As you’ve probably heard, Comcast is in heavy negotiations to acquire NBC for roughly eleventy kerjillion dollars, give or take a kerjillion or threeve. What effect that would have on NBC’s sports programming seemed to be of minimal concern… until you realize that Comcast also owns the Versus Network, and boy would they like to have some good content on that channel, seeing as how DirecTV reportedly called it “a glorified infomercial”. You probably already know where this one’s going.
According to the SPORTS BUSINESS JOURNAL, if NBC gets swallowed up by the cable giant, Notre Dame’s probably one of the first big sports programs headed to Versus. And the school and its fans can complain until they’re hoarse, but Notre Dame’s the first to blame; after all, a move to cable is already in their contract.
From the SBJ:
The combination of a broadcast network paired with cable sports channels presents the best opportunity for Comcast to develop a credible alternative to ESPN.
The key to making that happen is to share sports programming between NBC and Versus/Golf Channel. While some NBC sports programming, like “Sunday Night Football,” will stay exclusive to the network, other programming could be shared with Versus or Golf Channel.
The Olympics are an obvious choice, since NBC already spreads Olympic programming across its cable networks.
But Comcast also has its sights set on Notre Dame football. Sources said NBC’s deal with the Fighting Irish has a clause that allows a certain number of games to migrate to cable. Versus would be a natural place to house those games.
Versus also could have the right to re-air NBC’s Notre Dame games. And it could roll out pre- and postgame shows around them. In June 2008, NBC signed a five-year extension for Notre Dame’s home football games, a deal that extends through the 2015 season.
It’s a shrewd move for the network’s sake; when DirecTV’s dismissing a channel as “generally infomercials and paid programming,” it’d better come back with a numbers-mover. The UFL is not one, and the NHL barely qualifies. Notre Dame football is that numbers-mover.

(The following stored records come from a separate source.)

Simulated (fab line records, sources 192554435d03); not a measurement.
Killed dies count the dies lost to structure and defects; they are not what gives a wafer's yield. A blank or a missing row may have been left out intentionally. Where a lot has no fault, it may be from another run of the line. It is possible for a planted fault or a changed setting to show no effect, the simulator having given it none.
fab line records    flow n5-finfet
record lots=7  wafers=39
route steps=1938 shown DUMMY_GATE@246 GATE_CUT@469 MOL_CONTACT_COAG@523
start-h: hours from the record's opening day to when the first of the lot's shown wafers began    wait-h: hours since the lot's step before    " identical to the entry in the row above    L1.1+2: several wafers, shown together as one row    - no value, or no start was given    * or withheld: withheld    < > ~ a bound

Unfortunately for Versus, though, it’s not enough to even start thinking about the channel as a “viable alternative” to the WWL. In essence, they’re doubling down on one provincial outfit and hoping national recognition follows suit. It’s not a long-term plan for success, especially since most people don’t really care about Notre Dame. It’s not like NBC is a trusted source of college football information, after all.
Ah, but baby steps. Perhaps this is how Vs. gets its hands on the WAC and MWC. Or the Big East. Either way, their college football strategy, if they’ve got one, has got to be more than “get Notre Dame.”